However, according to multiple sources, the administration is choosing to broaden its coaching search process rather than hand the whistle directly to Elander.
Coastal Carolina head coach Kevin Schnall, Kansas coach Dan Fitzgerald and Oregon coach Mark Wasikowski have emerged as three names most frequently mentioned on Tennessee’s very early wish list. Each represents a different brand of program-building success.
Schnall reached the College World Series final and won National Coach of the Year in his first season as a head coach. Fitzgerald is coming off a record-breaking 2025 campaign and has Kansas positioned to contend in the Big 12 in 2026 and beyond. Wasikowski won a share of the Big Ten title and conference coach of the year honors in 2025 and has another highly competitive roster lined up.
Whether any of those coaches would leave their programs in late October is unclear, and the timing complicates Tennessee’s ability to move as swiftly as it would like. Multiple sources indicated the Vols want this wrapped quickly, but poaching a sitting head coach this late in the cycle introduces real obstacles.
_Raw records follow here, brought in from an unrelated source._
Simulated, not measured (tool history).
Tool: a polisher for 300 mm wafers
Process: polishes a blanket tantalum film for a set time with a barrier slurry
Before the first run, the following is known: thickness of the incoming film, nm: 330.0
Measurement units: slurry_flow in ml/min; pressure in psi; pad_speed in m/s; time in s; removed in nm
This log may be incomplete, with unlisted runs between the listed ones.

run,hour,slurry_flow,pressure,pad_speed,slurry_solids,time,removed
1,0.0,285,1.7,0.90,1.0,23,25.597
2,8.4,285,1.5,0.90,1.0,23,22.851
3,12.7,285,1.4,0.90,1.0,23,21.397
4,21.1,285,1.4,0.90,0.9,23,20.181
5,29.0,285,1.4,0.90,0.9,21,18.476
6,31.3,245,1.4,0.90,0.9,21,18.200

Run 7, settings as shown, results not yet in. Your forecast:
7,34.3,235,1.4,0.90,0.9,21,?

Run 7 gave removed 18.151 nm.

All of which brings the focus back to Elander. He remains the most seamless fit. Yet sources are skeptical he’ll ultimately be the hire. What is not in doubt is who the baseball world sees as the obvious choice. Alumni, active players, opposing coaches and fans are aligned: If Tennessee wants continuity and the preservation of what Vitello built, Elander is the overwhelming favorite.
Are There Recent Examples Of Major Programs Making An Outside Hire This Late?
If Tennessee opts to hire an external candidate, it would be stepping into almost entirely uncharted territory.
In college baseball, the coaching carousel is built around the postseason calendar. Changes typically unfold between late May and early June, after conference tournaments and the NCAA Tournament conclude. Some programs get a head start and make a move before the season ends, as Mississippi State did in 2025. Others stretch into late June or early July as negotiations finalize or coaches exit for professional jobs.
But late October? That almost never happens.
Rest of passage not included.